Track service health¶
The Service health tab tracks metrics about a Workload's response latency and reliability. This helps identify bottlenecks and assess capacity, which is critical to proper provisioning. For example, if a Workload seems to have generally slowed in its response times, the Service health tab can help. You might notice in the tab that median latency goes up with an increase in requests. If latency increases when a new artifact is rolled out, you can consult with your team to determine whether the new artifact can be replaced with one offering better performance.
To access Service health, select an individual Workload from the deployed Workloads list and then, from the Overview, click Monitoring > Service health. The tab provides informational tiles and a chart to help assess the activity level and health of the Workload.

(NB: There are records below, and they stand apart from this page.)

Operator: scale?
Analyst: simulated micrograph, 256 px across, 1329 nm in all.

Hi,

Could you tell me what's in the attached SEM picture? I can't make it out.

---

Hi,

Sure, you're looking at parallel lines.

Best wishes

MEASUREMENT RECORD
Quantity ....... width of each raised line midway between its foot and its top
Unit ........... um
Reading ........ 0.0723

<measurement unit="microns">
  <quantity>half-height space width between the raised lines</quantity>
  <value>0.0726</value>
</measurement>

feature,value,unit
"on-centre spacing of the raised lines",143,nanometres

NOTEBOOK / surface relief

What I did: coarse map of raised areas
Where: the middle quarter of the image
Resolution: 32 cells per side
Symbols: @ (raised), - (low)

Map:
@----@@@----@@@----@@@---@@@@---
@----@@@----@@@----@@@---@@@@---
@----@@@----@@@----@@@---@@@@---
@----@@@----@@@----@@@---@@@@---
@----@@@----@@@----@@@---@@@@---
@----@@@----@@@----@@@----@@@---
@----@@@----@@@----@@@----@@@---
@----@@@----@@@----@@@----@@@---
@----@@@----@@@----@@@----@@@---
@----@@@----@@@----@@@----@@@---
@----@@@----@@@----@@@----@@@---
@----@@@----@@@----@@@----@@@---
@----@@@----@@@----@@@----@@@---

Understand metric tiles and chart¶
DataRobot displays informational statistics based on the active settings for artifact and time frame. That is, tile values correspond to the same units as those selected on the slider. If the slider interval values are weekly, the displayed tile metrics show values corresponding to weeks. Clicking a metric tile updates the chart.
The Service health tab reports the following metrics on the dashboard:
| Statistic | Reports (for selected time period) |
|---|---|
| Total requests | The number of requests the Workload has received, with a Succeeded/Failed breakdown. |
Requests over x ms |
The number of requests where the response time was longer than the specified number of milliseconds. The default is 2000 ms; click in the box to enter a different value or adjust with the controls. |
| Response time | The time (in milliseconds) the Workload spent receiving a request, calculating the response, and returning it. The report does not include time due to network latency. Select the percentile to display from the dropdown. The display reports a dash if no requests have been made against the Workload. |
| Requests per minute | The average number of requests per minute over the selected time period. |
| Error rate | The percentage of requests that returned an error. |
You can configure the dashboard to focus the visualized statistics on specific artifacts and time frames. The following controls are available:
| Control | Description |
|---|---|
| Artifacts | Updates the dashboard displays to reflect the artifacts selected from the dropdown. |
| Range (UTC) | Sets the date range displayed for the Workload date slider. You can also drag the date slider to set the range. |
| Resolution | Sets the time granularity of the Workload date slider. Available options are Minutes, Hourly, Daily, and Weekly. |
| Refresh | Initiates an on-demand update of the dashboard with new data. |
The chart paired with the metric tiles displays individual metrics over time, helping to identify patterns in the quality of service. Clicking a metric tile updates the chart to represent that information; adjusting the data range slider focuses on a specific period.